CheckMK Raw 2.0.0p9 (CRE) - Activating Changes Causes Hosts To Show As Down

AnthonyWingerter · September 1, 2021, 10:18pm

I’m a bit stuck here. Almost any time we activate changes in CMK Raw 2.0.0.p9 we get a number of hosts that will show as down with a “Null” summary. The number of hosts that will show this ranges from 1 - 100+

I’ve not found any performance or configuration issues on the monitoring sites/hosts.
We have 6 total sites with around 1400 total hosts.

The agents on all hosts have been updated to match the server version.

Any idea where I should start looking? I would appreciate any help.

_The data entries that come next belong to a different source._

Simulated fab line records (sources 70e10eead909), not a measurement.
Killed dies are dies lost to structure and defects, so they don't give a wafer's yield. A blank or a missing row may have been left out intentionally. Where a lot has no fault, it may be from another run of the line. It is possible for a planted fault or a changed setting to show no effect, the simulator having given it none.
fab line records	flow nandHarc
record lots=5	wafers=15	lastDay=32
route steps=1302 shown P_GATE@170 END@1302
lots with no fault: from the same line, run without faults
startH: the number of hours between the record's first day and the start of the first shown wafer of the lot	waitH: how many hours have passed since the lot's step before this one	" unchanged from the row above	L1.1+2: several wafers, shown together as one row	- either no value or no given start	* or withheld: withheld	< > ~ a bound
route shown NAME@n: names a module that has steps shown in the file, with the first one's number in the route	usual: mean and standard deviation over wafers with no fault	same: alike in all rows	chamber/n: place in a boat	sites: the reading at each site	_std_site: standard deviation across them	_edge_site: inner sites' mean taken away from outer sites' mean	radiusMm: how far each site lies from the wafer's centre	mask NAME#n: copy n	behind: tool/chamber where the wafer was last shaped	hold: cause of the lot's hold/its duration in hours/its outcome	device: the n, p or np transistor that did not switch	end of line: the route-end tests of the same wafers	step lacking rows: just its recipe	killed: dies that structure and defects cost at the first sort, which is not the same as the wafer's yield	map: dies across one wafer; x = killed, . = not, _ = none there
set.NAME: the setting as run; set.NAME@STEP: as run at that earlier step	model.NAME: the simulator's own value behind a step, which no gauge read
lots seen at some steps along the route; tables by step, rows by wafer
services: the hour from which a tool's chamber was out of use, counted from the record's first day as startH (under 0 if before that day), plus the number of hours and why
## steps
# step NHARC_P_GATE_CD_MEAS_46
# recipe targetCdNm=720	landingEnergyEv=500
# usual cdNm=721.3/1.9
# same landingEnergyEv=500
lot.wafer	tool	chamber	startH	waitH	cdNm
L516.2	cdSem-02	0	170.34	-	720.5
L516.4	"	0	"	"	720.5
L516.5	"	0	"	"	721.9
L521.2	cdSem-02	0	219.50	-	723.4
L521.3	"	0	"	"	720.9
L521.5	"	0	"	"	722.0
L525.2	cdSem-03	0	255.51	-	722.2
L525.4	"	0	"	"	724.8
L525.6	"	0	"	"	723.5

andreas-doehler · September 2, 2021, 6:31am

There are some points you can check.
The problem hosts shown belong these to the same site every time or is it distributed over your complete infrastructure?
Next check - what is used as the host status? Is it a normal ping or do you use the status of the Check_MK service or something else?
As i see no metric icon be some of the hosts i think the host check command is the problem.

dns_es · September 2, 2021, 8:47am

Hi @andreas-doehler, what is best practice or recommended?

andreas-doehler · September 2, 2021, 9:51am

I would say there is no real best practice. The problem i saw at some 2.0 installations was that a Check_MK service goes critical with output “null” if it is checked directly at the activation time.
At the next check interval it is Ok again. If you use now the status of the Check_MK service as host status then also you host has the chance to be critical at activating changes. You can also say more hosts equal higher chance to have some critical hosts.

I only use service states as host states if i cannot ping the host.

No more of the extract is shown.